Packwood Papers Open, Not Hearings

Los Angeles Times

An irrevocably divided Senate Ethics Committee voted along party lines late Monday not to hold public hearings on the sexual misconduct charges against Sen. Bob Packwood, R-Ore., setting up what may be a volatile debate on the Senate floor, possibly as early as today.

The committee split between three Republicans who opposed public hearings and three Democrats who favored them. The committee did agree, in a 6-0 vote, to disclose virtually all information it has gathered in the case over the past 30 months.

Committee members described the materials as thousands of pages of documents, including all depositions, affidavits, witness statements and even relevant excerpts from Packwood’s own diaries, as well as his private testimony before the committee a month ago.

But the committee’s most vocal critic, Sen. Barbara Boxer, D-Calif., said Monday night she was not satisfied with the promised release of documents and that, as she has threatened, she intends to take the issue to the full Senate by offering a resolution on the floor calling for public hearings.

She said Packwood’s accusers were being denied the same opportunity that he had to tell his story to the committee.

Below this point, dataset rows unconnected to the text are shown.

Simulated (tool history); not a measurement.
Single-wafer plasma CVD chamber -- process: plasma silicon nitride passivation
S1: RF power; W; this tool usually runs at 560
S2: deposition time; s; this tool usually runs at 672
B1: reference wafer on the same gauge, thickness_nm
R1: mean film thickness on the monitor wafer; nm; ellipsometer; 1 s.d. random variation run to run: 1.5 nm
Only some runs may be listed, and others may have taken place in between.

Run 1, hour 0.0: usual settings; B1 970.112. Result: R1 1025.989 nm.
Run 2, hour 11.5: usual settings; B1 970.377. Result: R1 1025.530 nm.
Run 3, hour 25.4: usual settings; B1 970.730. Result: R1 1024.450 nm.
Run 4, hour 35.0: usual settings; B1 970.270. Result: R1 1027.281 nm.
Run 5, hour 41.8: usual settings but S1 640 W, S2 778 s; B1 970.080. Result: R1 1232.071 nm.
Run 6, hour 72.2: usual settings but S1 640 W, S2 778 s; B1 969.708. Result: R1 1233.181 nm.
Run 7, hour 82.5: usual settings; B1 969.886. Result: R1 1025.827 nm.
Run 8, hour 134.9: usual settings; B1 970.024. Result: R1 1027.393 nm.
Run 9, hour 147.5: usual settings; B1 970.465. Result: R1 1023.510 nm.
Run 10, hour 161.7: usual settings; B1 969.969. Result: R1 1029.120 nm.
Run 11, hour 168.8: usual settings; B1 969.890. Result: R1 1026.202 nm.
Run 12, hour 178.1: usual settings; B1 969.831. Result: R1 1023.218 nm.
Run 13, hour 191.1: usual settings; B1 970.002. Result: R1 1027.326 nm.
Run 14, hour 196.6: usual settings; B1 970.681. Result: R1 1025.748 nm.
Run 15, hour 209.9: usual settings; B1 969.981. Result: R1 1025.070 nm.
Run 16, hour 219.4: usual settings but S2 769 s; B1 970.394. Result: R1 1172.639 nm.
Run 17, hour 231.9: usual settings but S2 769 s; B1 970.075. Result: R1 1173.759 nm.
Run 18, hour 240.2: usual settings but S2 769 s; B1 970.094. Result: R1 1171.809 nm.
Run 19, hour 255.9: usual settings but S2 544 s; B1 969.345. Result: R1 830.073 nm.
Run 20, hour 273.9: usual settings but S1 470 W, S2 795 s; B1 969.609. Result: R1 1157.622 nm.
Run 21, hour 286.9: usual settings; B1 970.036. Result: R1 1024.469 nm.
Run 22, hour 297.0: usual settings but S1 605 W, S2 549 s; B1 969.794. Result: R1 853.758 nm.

Senate Minority Leader Tom Daschle, D-S.D., in a statement Monday night, praised the pending release of the documents, but said it was “no substitute for full and open hearings on this matter.”

Among the charges against Packwood, the influential chairman of the Senate Finance Committee, are that he made unwanted sexual advances toward at least 17 women between 1969 and 1990, and then sought to destroy evidence by altering his private diaries before they were subpoenaed by the Ethics Committee.